In many biosensors, it is the optical properties of the device which are monitored. One class of optical biosensor comprises a waveguide in the form of a thin layer of relatively high refractive index material coated on a substrate of optically transparent lower refractive index material. Biomolecules are immobilized on the surface of the waveguide and the interface between the substrate and the waveguide is irradiated with a beam of light.

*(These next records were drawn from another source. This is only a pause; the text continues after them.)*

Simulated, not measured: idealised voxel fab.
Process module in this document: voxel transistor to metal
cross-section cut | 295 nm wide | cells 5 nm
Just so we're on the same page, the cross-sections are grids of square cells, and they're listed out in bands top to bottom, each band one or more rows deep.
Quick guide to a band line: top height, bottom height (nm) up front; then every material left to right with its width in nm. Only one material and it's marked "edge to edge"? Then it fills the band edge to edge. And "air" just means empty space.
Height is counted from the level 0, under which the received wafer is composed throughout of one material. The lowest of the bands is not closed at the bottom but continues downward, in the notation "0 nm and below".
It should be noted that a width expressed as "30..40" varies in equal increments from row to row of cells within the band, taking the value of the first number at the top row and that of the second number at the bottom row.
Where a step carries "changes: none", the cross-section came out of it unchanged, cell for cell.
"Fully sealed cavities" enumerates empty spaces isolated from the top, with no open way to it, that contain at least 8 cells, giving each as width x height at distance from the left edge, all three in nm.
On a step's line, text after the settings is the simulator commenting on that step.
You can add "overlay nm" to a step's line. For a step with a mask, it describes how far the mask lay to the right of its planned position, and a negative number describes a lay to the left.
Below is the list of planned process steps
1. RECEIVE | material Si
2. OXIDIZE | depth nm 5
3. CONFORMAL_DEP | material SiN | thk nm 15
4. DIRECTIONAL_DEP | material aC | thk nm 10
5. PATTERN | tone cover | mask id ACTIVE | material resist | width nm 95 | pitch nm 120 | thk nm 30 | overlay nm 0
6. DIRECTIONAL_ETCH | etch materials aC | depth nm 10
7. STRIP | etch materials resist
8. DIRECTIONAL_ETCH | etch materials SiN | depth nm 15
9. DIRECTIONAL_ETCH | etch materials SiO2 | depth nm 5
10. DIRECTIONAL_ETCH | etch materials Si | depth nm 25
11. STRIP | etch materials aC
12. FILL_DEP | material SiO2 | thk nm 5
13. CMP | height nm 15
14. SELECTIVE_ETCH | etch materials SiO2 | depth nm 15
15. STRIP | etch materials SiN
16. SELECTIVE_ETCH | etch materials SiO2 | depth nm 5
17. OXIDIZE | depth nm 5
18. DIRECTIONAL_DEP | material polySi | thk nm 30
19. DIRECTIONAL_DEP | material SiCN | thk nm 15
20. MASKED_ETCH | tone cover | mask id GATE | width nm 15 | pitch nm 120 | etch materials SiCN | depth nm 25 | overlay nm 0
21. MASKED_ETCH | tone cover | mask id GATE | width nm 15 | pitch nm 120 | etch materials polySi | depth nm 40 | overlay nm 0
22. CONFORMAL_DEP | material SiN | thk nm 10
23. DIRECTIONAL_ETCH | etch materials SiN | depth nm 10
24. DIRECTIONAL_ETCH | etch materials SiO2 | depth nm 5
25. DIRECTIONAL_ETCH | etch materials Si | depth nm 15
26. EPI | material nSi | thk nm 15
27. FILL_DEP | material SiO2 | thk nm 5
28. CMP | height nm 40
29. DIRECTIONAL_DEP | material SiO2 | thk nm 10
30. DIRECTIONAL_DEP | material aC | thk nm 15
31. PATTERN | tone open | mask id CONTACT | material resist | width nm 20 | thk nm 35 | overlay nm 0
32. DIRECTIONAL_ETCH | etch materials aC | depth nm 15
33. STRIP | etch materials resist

Means are generally provided to facilitate coupling of light into the waveguide. The optical properties of the device will depend on the nature of those means, as well as on other factors including the wavelength of the incident light, the materials used for the waveguide and the substrate, the thickness of the waveguide etc. In general, however incident light is coupled to a greater or lesser extent into the waveguide. Chemical binding events at or in the vicinity of the waveguide surface will cause a localized change in refractive index, which in turn causes a change in the coupling characteristics of the device. This provides a means for monitoring interactions between the immobilized biomolecules and the analyte molecules.
One form of coupling means which has been proposed is a grating structure formed, for instance, in the interface between the substrate and the waveguide. In general, light incident will be reflected, transmitted or scattered into the various diffraction orders of the grating. Further, at certain angles of incidence, where a diffraction order matches the waveguide propagation condition, light will be coupled into the waveguide.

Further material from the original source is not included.